Rastas Barber sign showing influence of Jamiac and Rastafari culture in Costa Rica. Image (c) David Katz.
Most Costa Rican discomoviles have not opted to use custom-built speaker boxes, and unlike the reggae sound systems of Jamaica and the Jamaican diaspora, the discomoviles of Costa Rica do not use pre-amps, do not opt for much real-time manipulative equalisation, and they do not have toasters on the microphone, although many employ someone on the microphone who will offer brief interjections to spur the dancers on.
Several early discomoviles enjoyed symbiotic relationships with local radio stations. For instance, Discovan established a successful partnership with Radio Uno, while their chief competitor, Radio Juvenil, sponsored rival concern Disco Juvenil shortly after the launch of Discovan. During the heyday of the 1980s and 90s, these discomoviles and others such as Furia y Correcaminos, Discomovil 2001 and Discomovil Casablanca were so popular that they could dispatch various team members to play at three or four different events at the same time, similar to the tactics employed by the classic Jamaican sound systems of the 1950s and 60s, such as Sir Coxsone’s Downbeat or Tom the Great Sebastian, which had more than one set of sound equipment and affiliated selectors and operators that they could deploy simultaneously.

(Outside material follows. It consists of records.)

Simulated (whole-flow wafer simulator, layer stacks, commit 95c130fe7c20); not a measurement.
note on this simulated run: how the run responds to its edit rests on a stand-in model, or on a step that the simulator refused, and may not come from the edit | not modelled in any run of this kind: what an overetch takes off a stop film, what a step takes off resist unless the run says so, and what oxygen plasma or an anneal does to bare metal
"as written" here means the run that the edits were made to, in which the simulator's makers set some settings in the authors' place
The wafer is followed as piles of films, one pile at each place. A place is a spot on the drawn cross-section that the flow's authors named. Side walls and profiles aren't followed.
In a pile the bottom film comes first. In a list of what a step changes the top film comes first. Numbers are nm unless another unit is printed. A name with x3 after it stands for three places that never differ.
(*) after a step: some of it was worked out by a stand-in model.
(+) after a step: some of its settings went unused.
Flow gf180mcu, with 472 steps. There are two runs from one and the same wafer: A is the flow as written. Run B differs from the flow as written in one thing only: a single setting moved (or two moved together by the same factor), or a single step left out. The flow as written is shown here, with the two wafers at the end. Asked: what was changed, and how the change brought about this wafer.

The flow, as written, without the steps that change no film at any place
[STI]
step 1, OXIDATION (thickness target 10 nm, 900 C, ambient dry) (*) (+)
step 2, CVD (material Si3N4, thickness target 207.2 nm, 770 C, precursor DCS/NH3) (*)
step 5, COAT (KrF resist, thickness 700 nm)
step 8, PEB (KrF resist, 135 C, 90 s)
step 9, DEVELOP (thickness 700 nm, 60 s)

San Jose was the epicentre of the discomoviles universe, but there were also important discomoviles scenes in other parts of the country, most especially in Limón, where one called Tiger, based in the peripheral Cieneguita district, mostly played reggae and ska, as well as a touch of soca and calypso.
Since the 2000s, the prevalence of the discomoviles has waned, replaced in part by the rise of DJ crews such as the Reggae Night Crew with the esteemed DJ Acon and DJ Cole, and the Reggae World Crew and the Platinum Crew, who focus on dancehall and reggaeton; typically playing on house PAs, individual DJs and collective DJ crews have become major stars in their own right, using social media to boost their profiles based on individual dress sense and style, without the need to lug the hefty equipment of old. Nevertheless, discomoviles such as Super Disco, Discomovil Costa Rica and Discomovil Zona Caliente remain active.
A boat in a fishing village with a Rasta-inspired name. Image (c) David Katz.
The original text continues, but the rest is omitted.